In literary circles, Giacomo Leopardi is often cited as the first modern poet, and while, indeed, he is a marvelous poet, the scope of his literary accomplishments far exceeds his writing in verse. On welcoming a first complete English-language translation of Leopardi’s Zibaldone, a 2,500-page philological, philosophical, literary notebook, we find a writer whose intellectual life was among the most comprehensive and assiduously developed in all modern history, whose wide-ranging appetite for knowledge and self-understanding was matched only by his breathtaking perspicacity and his tireless devotion to study.


As a notebook, the Zibaldone is given to sudden epiphany, as well as long tracts of etymology and epistemology. It is the output of a sick man—Leopardi developed a severe hunchback in his teenaged years, an ailment compounded by periods of near-blindness—drawn up in his closet with a vast library of his father’s books at his beck. It is the product of reflection, rigorous study, and personal testimony. The language Leopardi employs, when not pedantic, is sonorous, as when he writes:

Patience is the most heroic of the virtues precisely because it has not the least appearance of heroism.

Or,

The civilization of nations consists in tempering nature with reason, where nature has the greater part.

Or,

In small towns there are factions, friendship does not exist.
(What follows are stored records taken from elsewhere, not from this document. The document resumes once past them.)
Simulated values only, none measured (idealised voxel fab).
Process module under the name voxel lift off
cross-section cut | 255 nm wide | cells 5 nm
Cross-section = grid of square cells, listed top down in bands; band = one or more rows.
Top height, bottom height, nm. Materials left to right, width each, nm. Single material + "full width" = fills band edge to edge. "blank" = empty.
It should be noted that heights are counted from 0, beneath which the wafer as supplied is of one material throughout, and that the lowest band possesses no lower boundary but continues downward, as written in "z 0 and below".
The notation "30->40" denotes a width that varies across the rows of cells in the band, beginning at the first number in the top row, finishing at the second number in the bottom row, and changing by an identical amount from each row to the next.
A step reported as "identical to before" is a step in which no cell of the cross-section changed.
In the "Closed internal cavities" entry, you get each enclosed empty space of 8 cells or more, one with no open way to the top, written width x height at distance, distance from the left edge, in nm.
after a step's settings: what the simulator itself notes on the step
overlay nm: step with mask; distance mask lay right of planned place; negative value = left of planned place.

The avidness for a good one-liner should not confuse the fact that we are in the hands of not merely a great aphorist, and not merely a major modern poet, but also an advanced linguistic technician, steeped in the richness of the major European languages. Concomitantly, the Zibaldone draws from the best work produced in those languages, including imaginative literature, political science, philosophy, and history. The text also serves to remind us that those genre distinctions did not always exist in such pure and rigid form as contemporary academia—a land of many cottage industries, where specialization may become a self-perpetuating praxis rather than an enterprise directly reactive to the texts—would seem to suggest.

Much of the work Leopardi read, from Martianus to Montesquieu, combined disciplines. To blend literature with history in no small part characterizes the work of Herodotus in The Histories. To combine genres in other ways, blending personal memoir with history, philosophy, and military strategy, was part and parcel of the works of Caesar and Marcus Aurelius. Perhaps the interdisciplinary bent in many of the great works of which Leopardi availed himself is reflected in, and serves in part as explanation for, the breathtaking reach of his intellectual appetite.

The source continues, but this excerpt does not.